Farmers in some villages in Yunnan Province have lost more than 100,000 kilograms of crops and heads of cattle to state-protected animals roaming out of a neighboring nature reserve in the past year, and they said the number of such incidents is increasing every year.
Tigers living in the Nangun River Nature Reserve, bordering Myanmar, killed 85 heads of oxen in the nearby villages in the past three years. The local farmers also fear for their lives and feel threatened by the wildlife, such as the Asian elephant, wild boars, and Bengal tigers.
Li Yemeng, a Mangku Village woman, still had the shivers when recalling her recent face-to-face confrontation with an Asian elephant in her fields.
She said the elephant was only 20 meters away from her and her legs went weak that she didn't dare move.
"Three groups of elephants frequent here. They grab our crops in the harvest time," she said.
Her village just borders on the nature reserve, without any buffer zone.
The 70-square-kilometer nature reserve, established in 1981, currently is home to 18-20 Asian elephants, five to seven Bengal tigers, and about 15 white-handed gibbons, reserve administrators said. A total of 13 kinds of animals in the nature reserve as well as 36 species of plants are under state protection.
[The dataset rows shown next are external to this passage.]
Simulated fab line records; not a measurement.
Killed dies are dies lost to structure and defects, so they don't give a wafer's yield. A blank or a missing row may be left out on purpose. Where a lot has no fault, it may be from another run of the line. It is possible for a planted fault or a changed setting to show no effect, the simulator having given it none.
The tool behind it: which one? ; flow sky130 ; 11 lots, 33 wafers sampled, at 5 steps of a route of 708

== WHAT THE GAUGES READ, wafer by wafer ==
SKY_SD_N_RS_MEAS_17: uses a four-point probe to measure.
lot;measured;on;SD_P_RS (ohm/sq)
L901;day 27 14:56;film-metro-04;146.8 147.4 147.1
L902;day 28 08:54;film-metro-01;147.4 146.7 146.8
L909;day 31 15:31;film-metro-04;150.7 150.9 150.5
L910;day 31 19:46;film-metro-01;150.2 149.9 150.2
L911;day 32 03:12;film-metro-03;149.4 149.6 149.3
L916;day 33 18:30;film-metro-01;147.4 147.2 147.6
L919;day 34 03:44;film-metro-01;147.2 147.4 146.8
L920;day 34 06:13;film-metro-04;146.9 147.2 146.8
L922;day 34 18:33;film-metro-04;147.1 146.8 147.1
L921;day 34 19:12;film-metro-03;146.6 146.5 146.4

However, without a necessary surrounding buffer zone, the nature reserve is almost an isolated "ecological island."
It is ringed with farmlands and rubber and coffee plantations, among others. Some villagers built their courtyard walls exactly on the border of the nature reserve and their latrines inside it.
"The animals have no other option (but to disturb the villagers)," according to Wang Zhisheng, an expert at the nature reserve.